Winner Selection: MAB vs Highest Bid
Traditional exchanges pick a single winner — the highest bidder — and move on. Promovolve takes a fundamentally different approach: it shortlists multiple candidates at auction time, then uses Thompson Sampling at serve time to learn which creative actually performs best.
Traditional: Highest Bid Wins
In a standard ad exchange, winner selection is simple:
Bids received: $8.00, $5.50, $3.20
Winner: $8.00
Price paid: $5.51 (second-price: winner pays $0.01 above second bid)
The logic is purely financial: whoever is willing to pay the most gets the impression. The creative’s quality, relevance to the page, or likelihood of being clicked plays no role in the decision.
Why this is a problem
CTR is invisible. A campaign bidding $8 CPM with a 0.5% click-through rate beats a campaign bidding $3 CPM with a 5% CTR. The publisher serves a worse ad and makes less money per click. The advertiser with the better creative loses despite offering more value to readers.

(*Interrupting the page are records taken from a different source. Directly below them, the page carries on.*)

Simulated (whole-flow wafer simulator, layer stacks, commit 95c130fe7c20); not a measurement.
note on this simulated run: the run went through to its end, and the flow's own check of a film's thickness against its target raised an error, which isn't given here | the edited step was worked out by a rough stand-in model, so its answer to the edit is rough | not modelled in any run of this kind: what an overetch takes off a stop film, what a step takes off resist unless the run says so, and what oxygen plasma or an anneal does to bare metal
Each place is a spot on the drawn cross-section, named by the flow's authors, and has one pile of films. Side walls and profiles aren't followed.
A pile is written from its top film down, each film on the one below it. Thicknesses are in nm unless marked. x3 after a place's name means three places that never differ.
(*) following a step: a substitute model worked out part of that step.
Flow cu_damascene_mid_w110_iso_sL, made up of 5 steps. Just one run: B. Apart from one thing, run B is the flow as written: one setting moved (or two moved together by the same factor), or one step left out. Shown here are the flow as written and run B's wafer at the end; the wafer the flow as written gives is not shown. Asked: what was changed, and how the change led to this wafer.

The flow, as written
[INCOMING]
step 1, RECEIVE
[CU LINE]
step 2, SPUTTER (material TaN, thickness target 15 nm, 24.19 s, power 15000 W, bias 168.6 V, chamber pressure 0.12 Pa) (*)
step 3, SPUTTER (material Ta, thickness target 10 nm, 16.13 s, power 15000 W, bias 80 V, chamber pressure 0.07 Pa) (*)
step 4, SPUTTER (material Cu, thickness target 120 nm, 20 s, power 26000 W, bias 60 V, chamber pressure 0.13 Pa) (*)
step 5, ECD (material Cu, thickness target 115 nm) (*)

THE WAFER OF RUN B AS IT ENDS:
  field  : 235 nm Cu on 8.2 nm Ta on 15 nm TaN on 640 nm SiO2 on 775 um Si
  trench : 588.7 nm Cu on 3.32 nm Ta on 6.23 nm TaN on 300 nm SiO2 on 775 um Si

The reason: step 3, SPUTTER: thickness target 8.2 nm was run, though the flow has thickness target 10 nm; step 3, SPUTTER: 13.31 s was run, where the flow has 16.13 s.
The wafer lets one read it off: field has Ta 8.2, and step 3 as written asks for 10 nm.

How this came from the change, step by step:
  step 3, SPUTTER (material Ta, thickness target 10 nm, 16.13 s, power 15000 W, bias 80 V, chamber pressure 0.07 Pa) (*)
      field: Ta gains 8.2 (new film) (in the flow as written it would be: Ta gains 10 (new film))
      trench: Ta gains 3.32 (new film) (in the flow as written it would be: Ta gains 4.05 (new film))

There is no learning mechanism. The exchange doesn’t track whether the winning creative gets clicked. It doesn’t know if the $8 bid was worth it. Each auction is independent — the system never gets smarter.
The winner’s curse. In a competitive auction, the highest bidder is statistically the one who overestimated the impression’s value the most. Sophisticated DSPs account for this; small advertisers don’t, and overpay.
New entrants can’t compete. A new advertiser with a potentially excellent creative but a conservative bid never wins, never gets impressions, and therefore never has a chance to prove itself. The system has no exploration — only exploitation of whoever bids highest today.
Promovolve: A Two-Phase Selection System
Promovolve splits winner selection into two phases: fair shortlisting at auction time (when content is crawled) and adaptive selection at serve time (when a user arrives). This separation is the key design difference.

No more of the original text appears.